Fifty years later Title IX promises are left unmet


Emily Caplan

RM varsity field hockey team lines up for the playing of the National Anthem at home.

Shelby Roth

There is limited knowledge of what Title IX really means for women in sports. Rather, there is a culture of learned helplessness surrounding women’s sports. Society has been led to the conclusion that there must be some inherent reason why men’s sports deserve and receive more attention. It has become expected that the male teams will get the coveted after school practice time, experienced coaches, and a forgiving budget. These ideas are further bolstered by the everso popular game of football which is heavily ingrained in American culture. It is normal for girls teams to be forced to give up the turf field during their allotted time for practice since the football team wants to use it. When the girls team wins a game they are lucky if they get a shout out on Twitter, versus when the football teams score a single touchdown they are celebrated like they won the Super Bowl. This outpour of support and spirit for the men’s sports comes from the sexism that is ingrained in sports culture.

“Football is definitely the sport that draws in the most attention and resources during the fall. I don’t always think we get the recognition we deserve,” JV field hockey coach Samantha Griffin said. “I know that this problem isn’t unique to RM sports. In our everyday culture we don’t always place value on women in sports.”

The argument isn’t that football and boys athletics shouldn’t be celebrated, it’s that there is an overtly present disparity between which teams get supported versus which don’t. Even with these seemingly obvious disparities that exist, there is an information gap between student-athletes and their rights. And this lack of knowledge is a key component in allowing these inequities to continue. A national poll conducted by the University of Maryland-Ipsos found that 58% of parents and 71% of students knew nothing about Title IX.

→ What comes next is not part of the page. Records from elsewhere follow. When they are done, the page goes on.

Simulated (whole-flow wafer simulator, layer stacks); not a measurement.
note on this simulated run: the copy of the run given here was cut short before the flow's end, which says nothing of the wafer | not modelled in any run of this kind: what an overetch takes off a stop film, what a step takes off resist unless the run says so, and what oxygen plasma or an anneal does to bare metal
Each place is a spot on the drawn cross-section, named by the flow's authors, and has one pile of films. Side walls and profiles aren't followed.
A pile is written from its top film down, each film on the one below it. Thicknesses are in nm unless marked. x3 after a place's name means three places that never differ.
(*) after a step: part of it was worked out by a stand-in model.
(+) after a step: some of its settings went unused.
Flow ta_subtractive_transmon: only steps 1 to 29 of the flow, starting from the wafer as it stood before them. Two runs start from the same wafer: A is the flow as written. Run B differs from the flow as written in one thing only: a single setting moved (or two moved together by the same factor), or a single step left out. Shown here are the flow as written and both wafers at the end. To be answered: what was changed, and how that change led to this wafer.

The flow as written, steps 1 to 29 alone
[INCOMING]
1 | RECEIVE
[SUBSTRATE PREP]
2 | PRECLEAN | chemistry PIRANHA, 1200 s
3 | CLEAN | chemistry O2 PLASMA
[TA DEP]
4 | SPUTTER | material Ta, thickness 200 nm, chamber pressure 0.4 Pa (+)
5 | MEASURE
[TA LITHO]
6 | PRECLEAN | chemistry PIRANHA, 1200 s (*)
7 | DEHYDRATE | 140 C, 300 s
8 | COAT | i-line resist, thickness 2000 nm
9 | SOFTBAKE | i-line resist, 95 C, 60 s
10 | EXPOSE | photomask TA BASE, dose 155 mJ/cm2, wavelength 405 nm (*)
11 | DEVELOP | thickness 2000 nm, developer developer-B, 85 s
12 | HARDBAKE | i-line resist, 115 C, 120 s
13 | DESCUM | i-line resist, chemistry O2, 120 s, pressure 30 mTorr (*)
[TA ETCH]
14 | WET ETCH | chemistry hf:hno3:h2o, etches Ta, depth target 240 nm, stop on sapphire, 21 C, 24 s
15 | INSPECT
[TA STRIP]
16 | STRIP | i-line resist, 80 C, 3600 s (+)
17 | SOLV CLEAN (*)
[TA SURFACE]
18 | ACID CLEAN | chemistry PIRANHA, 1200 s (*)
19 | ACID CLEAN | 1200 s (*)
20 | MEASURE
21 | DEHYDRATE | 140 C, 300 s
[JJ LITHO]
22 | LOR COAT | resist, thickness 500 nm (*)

Title IX is frequently mentioned in the media and in legal settings, yet many people do not know how the law affects them. Title IX requires all educational institutions in the US to reward male and female athletes equally. This is not saying every team should be rewarded the same amount of support, rather every team should have fair access to comparable sports specific resources. It ensures the prevention of discrimination when it comes to accessing sports facilities, training centers, and equipment.
Title IX has helped to narrow the participation gap in high school athletics participation, with girls accounting for 43% of all high school athletes. However, nearly half of the student athlete population is continuously neglected by school administration. Across the country, boys’ teams have nicer uniforms, access to better playing facilities, experienced coaching staff, and preferred practice times.

“We don’t draw the same attention as bigger and more male dominated sports so we have always had to kind of figure out things for ourselves,” Coach Griffin said.

According to findings from the National Women’s Law Center, nearly 28% of public high-schools in the US are reported to be in violation of Title IX. Though these violations often go unnoticed as found by a USA Today investigation, the Office for Civil Rights only half-heartedly tries to nudge schools to compliance through monitoring which drags the process on for years. This inaction stems from the disheartening reality that there are too few employees to handle the ever increasing caseloads.

“It’s not okay that the Department of Education allows this to happen,” Massachusetts representative Lori Trahan told USA Today in an interview. “Because the status quo just isn’t working for so many women athletes.”

It has become the norm for women’s teams to be too often left to their own devices. School sports are supposed to be an outlet for student-athletes to proudly represent their schools. However, it is hard to feel school spirited when the stands are empty. It is unfair to be forced to play in a skirt that is too short and comes with many unwanted stares. It has become almost normal to hear belittling comments because for some unknown reason women’s sports have been perceived as much easier to play. There has been the acceptance of sex based discrimination in sports as there is absolutely no legal enforcement.

In the 50 years of enactment, Title IX has opened opportunities for girls and women in various areas of sports. However, there is still a significant amount of growth needed. And that starts at the individual school level where administration and athletic departments need to be held accountable for disparities between sports. A safe, open athletic environment is necessary to ensure that athletes and coaches can have conversations about potential violations. Female athletes’ demands have been overlooked for far too long. It is time for people to open their eyes to the work that still needs to be done to level the playing field.